For a truly Christian life, some things matter and others do not. In light of the term fruit of righteousness in verse 11 and the contrast in 3:1-11 between righteousness in terms of lawkeeping and that which is through faith in Christ, this petition probably anticipates the warning and personal testimony of that passage. Neither circumcision nor uncircumcision counts for a thing, Paul says elsewhere (1 Cor 7:19; Gal 5:6; 6:15). What counts, rather, is keeping the commandments of God (1 Cor 7:19), which in Galatians 5:6 is interpreted as "faith expressing itself through love." This is the kind of insight he prays for them to have, so that they will be able to continue to discern what is best.

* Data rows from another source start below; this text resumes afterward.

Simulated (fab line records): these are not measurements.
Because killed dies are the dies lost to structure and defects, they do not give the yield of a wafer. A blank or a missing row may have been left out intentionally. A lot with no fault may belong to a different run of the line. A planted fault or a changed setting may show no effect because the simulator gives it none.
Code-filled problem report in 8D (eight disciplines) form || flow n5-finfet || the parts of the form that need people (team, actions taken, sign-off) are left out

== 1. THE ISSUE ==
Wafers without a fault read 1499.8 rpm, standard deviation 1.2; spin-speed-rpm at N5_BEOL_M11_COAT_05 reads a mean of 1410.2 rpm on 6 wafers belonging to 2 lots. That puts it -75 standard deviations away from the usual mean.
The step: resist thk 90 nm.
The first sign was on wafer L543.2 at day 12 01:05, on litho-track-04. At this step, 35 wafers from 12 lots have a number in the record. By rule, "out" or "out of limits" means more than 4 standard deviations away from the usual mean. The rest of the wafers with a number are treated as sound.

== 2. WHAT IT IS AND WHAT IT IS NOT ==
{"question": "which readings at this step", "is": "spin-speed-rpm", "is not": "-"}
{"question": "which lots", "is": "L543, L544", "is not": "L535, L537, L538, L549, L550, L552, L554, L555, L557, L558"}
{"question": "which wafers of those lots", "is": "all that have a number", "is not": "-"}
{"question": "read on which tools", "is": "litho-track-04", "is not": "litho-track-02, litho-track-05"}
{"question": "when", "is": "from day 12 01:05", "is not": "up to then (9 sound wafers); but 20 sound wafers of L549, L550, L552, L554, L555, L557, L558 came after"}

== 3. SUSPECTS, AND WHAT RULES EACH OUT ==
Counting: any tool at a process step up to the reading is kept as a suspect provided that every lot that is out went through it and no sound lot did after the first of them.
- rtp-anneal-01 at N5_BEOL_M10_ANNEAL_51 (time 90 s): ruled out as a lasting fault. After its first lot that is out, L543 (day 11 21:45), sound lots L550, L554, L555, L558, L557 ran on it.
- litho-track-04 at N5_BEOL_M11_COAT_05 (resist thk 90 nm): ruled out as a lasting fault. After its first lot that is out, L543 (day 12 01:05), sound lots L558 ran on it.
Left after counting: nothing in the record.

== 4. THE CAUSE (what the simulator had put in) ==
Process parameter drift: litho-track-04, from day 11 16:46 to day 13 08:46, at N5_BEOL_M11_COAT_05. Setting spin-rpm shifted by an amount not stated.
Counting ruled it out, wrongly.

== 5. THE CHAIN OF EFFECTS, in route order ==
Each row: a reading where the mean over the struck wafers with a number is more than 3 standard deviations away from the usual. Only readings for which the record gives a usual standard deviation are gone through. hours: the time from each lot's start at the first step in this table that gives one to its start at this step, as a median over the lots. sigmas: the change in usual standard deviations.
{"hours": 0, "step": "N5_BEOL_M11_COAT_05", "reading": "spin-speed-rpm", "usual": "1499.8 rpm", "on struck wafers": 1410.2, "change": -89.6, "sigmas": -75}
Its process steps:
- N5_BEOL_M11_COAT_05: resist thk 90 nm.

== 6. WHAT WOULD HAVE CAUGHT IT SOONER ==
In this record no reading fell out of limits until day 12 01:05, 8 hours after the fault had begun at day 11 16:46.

The ultimate purpose for the preceding concerns, that they might be pure and blameless for the day of Christ, reflects the urgency already voiced in the thanksgiving that they be found complete at the coming of Christ. Pure most likely refers to purity (sincerity) of motive, in terms of relationships within the community. Likewise, the word translated blameless is not Paul's regular word for this idea. Ordinarily, as in 2:15 and 3:6, he uses a word denoting behavior that is without observable fault. But this word suggests being blameless in the sense of "not offending" or not causing someone else to stumble.
This choice of words probably reflects the present situation in Philippi. The behavior of some appears to have the latent possibility of mixed motives, or at least is a potential source of offense. Paul prays that they may stand blameless on the day of Christ, not having offended others through equivocal behavior.